In addition to high returns, investing in foreign stocks helps you diversify risk effectively. When the domestic economy faces pressure (interest rate hikes, currency devaluation), international investment portfolios act as a “buffer” protecting your assets.

Major foreign stock exchanges

NYSE—Where established companies set foot

Founded in 1792, the New York Stock Exchange (NYSE) is the oldest stock exchange in the US and also the listing venue for leading global corporations. In 1888, NYSE traded over 1 million shares in a day. By 2022, this number increased to 5 billion shares.

Currently, NYSE operates from Monday to Friday, 9:30 AM to 4:00 PM (US time). According to data from Statista, NYSE’s market capitalization in mid-2022 reached nearly $24.6 trillion—reflecting the strength of this exchange.

NASDAQ—The playground for tech companies

Unlike NYSE, NASDAQ started operating in 1971 as the world’s first electronic stock market. Initially, NASDAQ was just a “quote system,” but gradually developed into a fully automated matching market.

NASDAQ is the second-largest foreign stock exchange in the US and is known as the preferred destination for tech startups. Listing requirements on NASDAQ are less strict than NYSE, so the exchange features many small-cap stocks and startups. As a result, stocks on NASDAQ tend to be more speculative but also carry higher risks.

The top 3 foreign stock indices you must know

S&P 500—Barometer of the US economy

The Standard & Poor’s 500 index consists of 500 top companies selected based on market capitalization, liquidity, and other factors. These companies account for about 80% of the total market capitalization of the US stock market.

S&P 500 uses a market-cap weighted method, meaning if the total market cap of the 500 companies decreases by 10%, the index also drops by 10%. This index reflects the overall trend of the US stock market and is considered the best gauge of US economic health.

Dow Jones—The blue-chip giants

The Dow Jones Industrial (DJIA) index is one of the oldest and most frequently used indices worldwide. DJIA is composed of just 30 of the largest and most influential companies in the US, representing about 1/4 of the total US stock market value.

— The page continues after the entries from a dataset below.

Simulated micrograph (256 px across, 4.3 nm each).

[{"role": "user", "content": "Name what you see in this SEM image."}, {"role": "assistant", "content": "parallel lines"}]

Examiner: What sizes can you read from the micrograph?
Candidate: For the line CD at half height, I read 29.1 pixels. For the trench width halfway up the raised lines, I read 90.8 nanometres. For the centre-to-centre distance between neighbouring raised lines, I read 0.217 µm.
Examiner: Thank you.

Unlike the S&P 500, DJIA uses a price-weighted method, so movements in high-priced stocks have a greater impact. Dow is known for its list of “blue-chip” companies, which pay regular and consistent dividends.

NASDAQ Composite—The tech core

The NASDAQ Composite index is a market-cap weighted index of all stocks traded on the NASDAQ exchange. It includes large, small, and speculative companies, mainly in the technology sector.

NASDAQ Composite reflects the performance of the tech industry and investor sentiment toward speculative stocks more than Dow or S&P 500.

Top 10 foreign stocks investors are interested in

Company Code P/E Ratio
Tesla TSLA 60
Amazon AMZN 78.31
Apple AAPL 22.07
Alphabet Inc GOOGL 16.37
Meta Platforms Inc META 9.65
Microsoft Corp MSFT 23.48
NVIDIA Corp NVDA 36.94
Pfizer Inc PFE 8.88
Advanced Micro Devices AMD 35.46
JPMorgan Chase & Co JPM 10.95

Note: P/E values fluctuate over time. Information is for reference only.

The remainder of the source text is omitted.